# Replacing Variables by WoE (Weight of Evidence) in Logistic Regression

This is a question regarding a practice or method followed by some of my colleagues. While making a logistic regression model, I have seen people replace categorical variables (or continuous variables which are binned) with their respective Weight of Evidence (WoE). This is supposedly done to establish a monotonic relation between the regressor and dependent variable. Now as far as I understand, once the model is made, the variables in the equation are NOT the variables in the dataset. Rather, the variables in the equation are now kind of the importance or weight of the variables in segregating the dependent variable!

My question is : how do we now interpret the model or the model coefficients? For example for the following equation : $$\log\bigg(\frac{p}{1-p}\bigg) = \beta_0 + \beta_1x_1$$

we can say that $\exp(\beta_1)$ is the relative increase in odd's ratio for 1 unit increase in the variable $x_1$.

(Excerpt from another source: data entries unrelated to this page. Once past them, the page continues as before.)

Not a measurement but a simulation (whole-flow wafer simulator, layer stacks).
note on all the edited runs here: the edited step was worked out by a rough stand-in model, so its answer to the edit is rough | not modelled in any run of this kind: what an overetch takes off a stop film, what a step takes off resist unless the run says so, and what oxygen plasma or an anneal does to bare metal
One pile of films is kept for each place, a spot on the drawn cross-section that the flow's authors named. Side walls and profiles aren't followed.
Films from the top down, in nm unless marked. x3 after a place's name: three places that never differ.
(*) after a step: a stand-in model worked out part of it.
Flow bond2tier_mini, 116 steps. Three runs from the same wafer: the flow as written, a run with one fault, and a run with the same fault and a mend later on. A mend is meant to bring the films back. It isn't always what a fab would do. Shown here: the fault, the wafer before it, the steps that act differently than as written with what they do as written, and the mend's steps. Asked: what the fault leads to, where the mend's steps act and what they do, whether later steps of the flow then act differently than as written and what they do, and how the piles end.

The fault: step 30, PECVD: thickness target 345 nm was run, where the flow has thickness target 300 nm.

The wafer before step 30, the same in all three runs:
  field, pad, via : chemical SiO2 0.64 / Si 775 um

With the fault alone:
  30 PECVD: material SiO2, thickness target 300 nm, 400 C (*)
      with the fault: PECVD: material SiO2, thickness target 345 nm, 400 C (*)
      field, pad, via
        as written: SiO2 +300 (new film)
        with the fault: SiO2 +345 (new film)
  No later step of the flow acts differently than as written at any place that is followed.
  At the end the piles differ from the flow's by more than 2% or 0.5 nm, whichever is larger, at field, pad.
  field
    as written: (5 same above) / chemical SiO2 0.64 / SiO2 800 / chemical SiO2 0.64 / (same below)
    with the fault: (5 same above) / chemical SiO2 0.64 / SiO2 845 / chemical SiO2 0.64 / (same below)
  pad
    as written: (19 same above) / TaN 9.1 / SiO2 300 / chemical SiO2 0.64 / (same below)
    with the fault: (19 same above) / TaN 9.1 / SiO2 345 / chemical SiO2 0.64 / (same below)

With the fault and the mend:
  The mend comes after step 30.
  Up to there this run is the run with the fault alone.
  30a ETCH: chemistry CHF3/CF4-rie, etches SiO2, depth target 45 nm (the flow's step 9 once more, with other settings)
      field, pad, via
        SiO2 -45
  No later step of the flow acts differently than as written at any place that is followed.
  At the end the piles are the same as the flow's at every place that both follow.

But if the variable is replaced by its WoE, then the interpretation will be changed to : relative increase in odd's ratio for 1 unit increase in the IMPORTANCE / WEIGHT of the variable

I have seen this practice in internet, but nowhere I found answer of this question. This link from this community itself is related to somewhat similar query where someone wrote:

WoE displays a linear relationship with the natural logarithm of the odds ratio which is the dependent variable in logistic regression. Therefore, the question of model misspecification does not arise in logistic regression when we use WoE instead of the actual values of the variable.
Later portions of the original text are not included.